This format aims at providing a stream encryption by splitting the data into chunks. The maximum encrypted chunk size is encoded in the header and is not supposed to always be the same (our current default: 1MB).
Here is the format of an encrypted chunk:
| Element | Buffer type | Byte length |
|---|---|---|
| Version number (4) | Fixed length | 1 byte |
| Maximum encrypted chunk size | Uint32 little endian | 4 bytes |
| Resource ID | Fixed length | 16 bytes |
| IV seed | Fixed length | 24 bytes |
| Encrypted data | Variable length | = clear chunk size |
| MAC | Fixed length | 16 bytes |
All encrypted chunks have the same size (= maximum encrypted chunk size), except the last one which has always a shorter size.
Total clear data size: TCDS (variable)
Constant overhead per chunk: CO = 61 bytes
Maximum encrypted chunk size: MECS = variable (default value: 1 MB)
Maximum clear chunk size: MCCS = MECS - CO (default value: 1 MB - 61 bytes)
Number of chunks: NC = ceil[ (TCDS + 1) / MCCS ]
Total variable overhead: O = CO * NC
When the total clear data size is a multiple of the maximum clear chunk size, an additional “empty” chunk is added at the end. This ensures that the encrypted data is not truncated by a malicious storage service. Corresponding formula: TCDS % (MECS - CO) = 0 => +1 “empty” chunk of length CO = 61 bytes
The Resource ID is randomly generated once, and is the same in every chunk.
The IV seed is randomly generated for each chunk.
The IV used in encryption is derived from the IV seed and the index of the block with the following formula: IV = H(IV seed, index). The index is concatenated as an uint64 little endian and starts from 0.
This design avoids using the same Key+IV combination multiple times if we need to support chunk rewriting, while also protecting against a malicious storage service that tries to reorder the chunks.
The Key is not derived and stays the same for all the chunks.

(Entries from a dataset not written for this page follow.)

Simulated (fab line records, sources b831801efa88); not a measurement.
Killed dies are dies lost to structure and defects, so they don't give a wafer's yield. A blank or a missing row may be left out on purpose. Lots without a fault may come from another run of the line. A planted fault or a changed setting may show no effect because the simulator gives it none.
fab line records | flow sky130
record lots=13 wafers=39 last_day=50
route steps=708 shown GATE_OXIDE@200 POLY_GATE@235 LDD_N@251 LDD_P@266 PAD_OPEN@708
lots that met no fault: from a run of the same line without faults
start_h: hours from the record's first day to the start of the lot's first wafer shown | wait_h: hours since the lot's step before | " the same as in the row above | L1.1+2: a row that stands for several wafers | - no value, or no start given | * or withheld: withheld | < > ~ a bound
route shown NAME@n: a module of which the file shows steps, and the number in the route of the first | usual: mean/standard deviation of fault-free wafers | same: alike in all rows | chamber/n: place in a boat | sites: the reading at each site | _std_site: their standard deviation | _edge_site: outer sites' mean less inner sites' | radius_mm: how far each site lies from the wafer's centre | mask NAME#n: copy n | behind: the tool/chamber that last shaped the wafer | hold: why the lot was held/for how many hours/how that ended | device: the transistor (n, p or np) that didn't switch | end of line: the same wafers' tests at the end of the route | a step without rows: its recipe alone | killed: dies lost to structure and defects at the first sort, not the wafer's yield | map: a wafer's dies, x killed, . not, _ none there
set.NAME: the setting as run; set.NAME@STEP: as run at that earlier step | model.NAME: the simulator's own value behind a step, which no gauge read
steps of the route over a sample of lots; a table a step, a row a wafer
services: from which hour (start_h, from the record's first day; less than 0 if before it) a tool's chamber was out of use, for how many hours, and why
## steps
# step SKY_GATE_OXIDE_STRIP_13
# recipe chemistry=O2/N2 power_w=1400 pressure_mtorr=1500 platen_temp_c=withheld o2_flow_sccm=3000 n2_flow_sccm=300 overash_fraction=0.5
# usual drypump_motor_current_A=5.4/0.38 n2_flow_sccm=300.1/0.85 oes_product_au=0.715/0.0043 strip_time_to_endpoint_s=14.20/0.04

| Properties | Example #1 | Example #2 |
|---|---|---|
| Total clear data size | 2.5 MB | 4 MB - 2 * 61 B |
| Maximum encrypted chunk size | 1 MB | 2 MB |
| Number of chunks | 3 | 3 |
| Clear chunk sizes | 1 MB - 61 B | 1MB - 61 B | 0.5 MB | 2 MB - 61 B | 2 MB - 61 B | 0 B |
| Encrypted chunk sizes | 1 MB | 1 MB | 0.5 MB + 183 B | 2 MB | 2 MB | 61 B |
| Total overhead | 3 * 61 = 183 B | 3 * 61 = 183 B |
In example #2, we do have: TCDS % (MCCS) = 0, hence the third chunk of 61 bytes.
None.
Used instead of format v8 when padding is disabled.
This format aims at providing a stream encryption by splitting the data into chunks. The maximum encrypted chunk size is encoded in the header and is not supposed to always be the same (our current default: 1MB).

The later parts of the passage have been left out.